I used recollindex to index a large number of .eml files. One email had a text attachment. I ran recoll and enter a search term in the email. When the search type is set to "message" it returns the email as a result. When the search type is set to "text" it returns the attachment as a result. When the search type is set to "all" it returns the attachment as a result. I expected to see both - or maybe the email. The search term is not present in the text attachment.
screenshot of recoll gui attached
Discussion
-
medoc
2018-06-26This is weird. Is there any possibility that you could share the eml file (jf@dockes.org) ?
I'll be gone for a week, but I'd like to take a look at what happens.
Also the "show query" links output might be useful.
-
Rich T
2018-06-27I'll make a zipfile that has just the one email and a small one-message recoll DB and send it next week.
-
medoc
2018-07-07- status: open --> closed
- milestone: -->
-
medoc
2018-07-07Thanks for your help with this !

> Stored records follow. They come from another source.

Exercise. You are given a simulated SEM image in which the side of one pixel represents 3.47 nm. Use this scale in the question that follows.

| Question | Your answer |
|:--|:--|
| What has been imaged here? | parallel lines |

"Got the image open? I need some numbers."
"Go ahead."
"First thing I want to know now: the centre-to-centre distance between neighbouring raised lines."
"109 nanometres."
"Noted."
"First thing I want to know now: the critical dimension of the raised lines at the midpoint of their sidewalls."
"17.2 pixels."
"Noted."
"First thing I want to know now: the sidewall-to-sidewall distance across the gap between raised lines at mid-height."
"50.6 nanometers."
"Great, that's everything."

This should be fixed by commit https://opensourceprojects.eu/p/recoll1/code/ci/7b8ba96b25bcdb19ce7a29cc483023b7eae64b9f/tree/src/internfile/mh_mail.cpp?diff=7048d2a014479fd2dc82f0fab21093543d66a9b2
-
medoc
2018-07-07Unfortunately, you do need to rebuild the index. The exact problem was that text/plain attachments had their parent's md5 checksum, instead of their own, so they were eliminated during search when the hide duplicates options was set.
Thanks for your help in solving this ! The best option if you want this fixed if to build from the RECOLL_1_24_MAINT branch. Otoh, once you know that the problem exists, it's probably possible to live with it (by toggling the search filters when in doubt).
-
Rich T
2018-07-07actually that's what I expected - but it seemed to be working (with your fix). Then I realized I still had "hide duplicates" set.